Thursday, January 03, 2013

Book 44: The Secrets of Mary Bowser

This is one of those inspired by true event novels that has been turned into a fictional story, partially because there simply wasn't enough historical information to write it as simply a slightly fictionalized version of history.  However, it is true that Mary Bowser was part of Bet Van Lew's spy ring, and in another diary/memoir, her contributions to the cause were singled out by another spy.  Beyond that there is not much left in the historical record because Mary Bowser was a black woman in the 19th century, neither of which were exactly documented that well in the past.  The story that Leveen imagines certainly rings true as something that could have happened, and is also a very engaging read.

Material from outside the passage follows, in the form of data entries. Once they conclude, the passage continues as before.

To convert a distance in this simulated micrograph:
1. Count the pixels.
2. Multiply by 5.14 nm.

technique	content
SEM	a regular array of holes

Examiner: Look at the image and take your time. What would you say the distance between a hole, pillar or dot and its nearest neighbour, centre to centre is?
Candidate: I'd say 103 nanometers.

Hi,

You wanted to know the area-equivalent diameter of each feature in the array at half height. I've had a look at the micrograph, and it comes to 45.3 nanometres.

Mary is originally born in Richmond with two slave parents.  Though Mary doesn't quite realize this, her parents seem to have a slightly better situation than many other slaves.  Her father is allowed to hire himself out for extra money, and her mother and father live in a home together despite having separate owners.  Mary's mother works in one of the houses of an affluent Southern family, and their daughter, Bet, is a bit of an oddity in the society - she is unmarried and an abolitionist.  Mary is incredibly intelligent for her age, and Bet soon takes an interest in her, eventually arranging for Mary's freedom and sending her to Philadelphia to be educated.  They keep this underwraps back in Richmond, though, because Bet also gives Mary's mother her freedom papers, but her mother chooses to stay with her husband until they can possibly buy his freedom.  However, if a freed slave stays in the state beyond a certain period of time, their freedom becomes forfeit and they regain their status as slave.
Mary makes a life for herself in Philadelphia and becomes friends with another girl her age at the school, basically becoming part of the family.  She eventually even learns of this family's participation as a stop on the Underground Railroad.  Despite living in the North, Mary is surrounded by racism and is also unpleasantly surprised by the hierarchy within the black community, often being targeted due to her former slave status.  Her mother always believed that God had a higher calling for Mary, and when the Civil War breaks out, her connections in the Underground Railroad give her an opportunity to do more.  She returns to Richmond, posing as Bet's slave to gather information, eventually even being hired out to a position at the Confederate's White House.
While the narrative was rather straight forward and simple, I quite enjoyed this novel.  Even though much of the story is conjecture rather than reality, it is nice to hear from different voices in history which tend to get lost otherwise.  Regardless of how the details actually went, it is an established fact that a freed woman by this name made a significant effort to the war effort.  Unfortunately, even now, the narratives that get the most attention are the ones about white people helping, ie The Help.  While these certainly have a place as well, they shouldn't be the only ones getting attention.